Charles VIII., King of France, crossed the Alps with an army of twenty-two thousand men, in the highest state of discipline, and armed with all the modern enginery of war. With ease he subjugated Tuscany, and in a triumphant march through Pisa and Siena, entered Rome as a conqueror. It was the 31st of December, 1394, when Charles, by torchlight, at the head of his exultant troops, entered the eternal city. The pope threw himself into the castle of St. Angelo, but was soon compelled to capitulate and to resign all his fortresses to the conqueror. Charles then continued his march to Naples, which he reached on the 22d of February. He overran and subjugated the whole kingdom, and, having consolidated his conquest, entered Naples on a white steed, beneath imperial banners, and arrogantly assumed the title of King of Naples, Sicily and Jerusalem. Alphonso, King of Naples, in despair, abdicated in favor of his son, Ferdinand; and Ferdinand, unable to oppose any effectual resistance, abandoned his kingdom to the conqueror, and fled to the island of Ischia.

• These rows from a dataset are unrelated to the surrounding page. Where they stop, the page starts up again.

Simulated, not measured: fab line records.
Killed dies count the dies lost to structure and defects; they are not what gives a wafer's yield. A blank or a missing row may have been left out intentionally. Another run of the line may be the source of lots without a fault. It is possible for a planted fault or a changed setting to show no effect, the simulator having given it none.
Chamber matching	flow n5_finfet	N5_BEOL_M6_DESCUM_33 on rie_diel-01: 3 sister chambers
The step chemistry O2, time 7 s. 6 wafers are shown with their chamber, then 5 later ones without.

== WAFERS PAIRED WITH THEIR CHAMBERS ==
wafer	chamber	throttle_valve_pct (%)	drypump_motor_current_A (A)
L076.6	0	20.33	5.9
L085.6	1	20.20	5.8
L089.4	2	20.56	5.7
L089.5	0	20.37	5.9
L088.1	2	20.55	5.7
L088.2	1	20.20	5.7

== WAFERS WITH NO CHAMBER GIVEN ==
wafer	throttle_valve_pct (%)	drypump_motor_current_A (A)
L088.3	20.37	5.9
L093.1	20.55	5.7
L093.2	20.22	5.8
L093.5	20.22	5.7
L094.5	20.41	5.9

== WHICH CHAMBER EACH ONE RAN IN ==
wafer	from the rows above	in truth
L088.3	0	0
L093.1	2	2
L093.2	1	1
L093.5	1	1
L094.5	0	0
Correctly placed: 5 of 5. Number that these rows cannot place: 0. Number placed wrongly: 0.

These alarming aggressions on the part of France, already very powerful, excited general consternation throughout Europe. Maximilian, as emperor, was highly incensed, and roused all his energies to check the progress of so dangerous a rival. The Austrian States alone could by no means cope with the kingdom of France. Maximilian sent agents to the pope, to the Dukes of Milan and Florence, and to the King of Arragon, and formed a secret league to expel the French from Italy, and restore Ferdinand to Naples. It was understood that the strength of France was such, that this enterprise could only be achieved through a long war, and that the allies must continue united to prevent France, when once expelled from Italy, from renewing her aggressions. The league was to continue twenty-two years. The pope was to furnish six thousand men, and the other Italian States twelve thousand. Maximilian promised to furnish nine thousand. Venice granted the troops of the emperor a free passage through her dominions.

These important first steps being thus taken secretly and securely, the emperor summoned a diet of Germany to enlist the States of the empire in the enterprise. This was the most difficult task, and yet nothing could be accomplished without the coöperation of Germany. But the Germanic States, loosely held together, jealous of each other, each grasping solely at its own aggrandizement, reluctantly delegating any power to the emperor, were slow to promise coöperation in any general enterprise, and having promised, were still slower to perform. The emperor had no power to enforce the fulfillment of agreements, and could only supplicate. During the long reign of Frederic the imperial dignity had lapsed more and more into an empty title; and Maximilian had an arduous task before him in securing even respectful attention to his demands. He was fully aware of the difficulties, and made arrangements accordingly.

The memorable diet was summoned at Worms, on the 26th of May, 1496. The emperor had succeeded, by great exertion, in assembling a more numerous concourse of the princes and nobles of the empire than had ever met on a similar occasion. He presided in person, and in a long and earnest address endeavored to rouse the empire to a sense of its own dignity and its own high mission as the regulator of the affairs of Europe. He spoke earnestly of their duty to combine and chastise the insolence of the Turks; but waiving that for the present moment, he unfolded to them the danger to which Europe was immediately and imminently exposed by the encroachments of France. To add to the force of his words, he introduced ambassadors from the King of Naples, who informed the assembly of the conquests of the French, of their haughty bearing, and implored the aid of the diet to repel the invaders. The Duke of Milan was then presented, and, as a member of the empire, he implored as a favor and claimed as a right, the armies of the empire for the salvation of his duchy. And then the legate of the pope, in the robes of the Church, and speaking in the name of the Holy Father to his children, pathetically described the indignities to which the pope had been exposed, driven from his palace, bombarded in the fortress to which he had retreated, compelled to capitulate and leave his kingdom in the hands of the enemy; he expatiated upon the impiety of the French troops, the sacrilegious horrors of which they had been guilty, and in tones of eloquence hardly surpassed by Peter the Hermit, strove to rouse them to a crusade for the rescue of the pope and his sacred possessions.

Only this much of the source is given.